Importing XML using openxml

The openxml procedure is used in the FROM clause of a query to generate a result set from an XML document. openxml uses a subset of the XPath query language to select nodes from an XML document.

Using XPath expressions

When you use openxml, the XML document is parsed and the result is modeled as a tree. The tree is made up of nodes. XPath expressions are used to select nodes in the tree. The following list describes some commonly-used XPath expressions:

  • /   indicates the root node of the XML document

  • //   indicates all descendants of the root, including the root node

  • . (single period)   indicates the current node of the XML document

  • .//   indicates all descendants of the current node, including the current node

  • ..   indicates the parent node of the current node

  • ./@attributename   indicates the attribute of the current node having the name attributename

  • ./childname   indicates the children of the current node that are elements having the name childname

Consider the following XML document:

<inventory>
  <product ID="301" size="Medium">Tee Shirt
    <quantity>54</quantity>
  </product>
  <product ID="302" size="One Size fits all">Tee Shirt
    <quantity>75</quantity>
  </product>
  <product ID="400" size="One Size fits all">Baseball Cap
    <quantity>112</quantity>
  </product>
</inventory>

The <inventory> element is the root node. You can refer to it using the following XPath expression:

/inventory

Suppose that the current node is a <quantity> element. You can refer to this node using the following XPath expression:

.

To find all the <product> elements that are children of the <inventory> element, use the following XPath expression:

/inventory/product

If the current node is a <product> element and you want to refer to the size attribute, use the following XPath expression:

./@size

For a complete list of XPath syntax supported by openxml, see openxml system procedure.
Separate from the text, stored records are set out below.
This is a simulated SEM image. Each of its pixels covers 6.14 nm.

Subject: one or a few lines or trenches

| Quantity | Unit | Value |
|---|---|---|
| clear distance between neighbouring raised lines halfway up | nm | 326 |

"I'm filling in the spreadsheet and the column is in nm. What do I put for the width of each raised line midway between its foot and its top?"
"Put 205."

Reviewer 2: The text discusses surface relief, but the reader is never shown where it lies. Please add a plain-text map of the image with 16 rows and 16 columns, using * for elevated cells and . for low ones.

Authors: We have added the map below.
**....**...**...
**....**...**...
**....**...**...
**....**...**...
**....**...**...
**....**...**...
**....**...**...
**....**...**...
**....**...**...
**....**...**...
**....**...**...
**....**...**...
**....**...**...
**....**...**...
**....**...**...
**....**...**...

For information about the XPath query language, see [external link] http://www.w3.org/TR/xpath.

Generating a result set using openxml

Each match for the first xpath-query argument to openxml generates one row in the result set. The WITH clause specifies the schema of the result set and how the value is found for each column in the result set. For example, consider the following query:

SELECT * FROM openxml( '<inventory>
                         <product>Tee Shirt
                           <quantity>54</quantity>
                           <color>Orange</color>
                         </product>
                         <product>Baseball Cap
                 <quantity>112</quantity>
                           <color>Black</color>
                         </product>
                        </inventory>',
                       '/inventory/product' )
WITH ( Name CHAR (25) './text()',
       Quantity CHAR(3) 'quantity',
       Color CHAR(20) 'color');

The first xpath-query argument is /inventory/product, and there are two <product> elements in the XML, so two rows are generated by this query.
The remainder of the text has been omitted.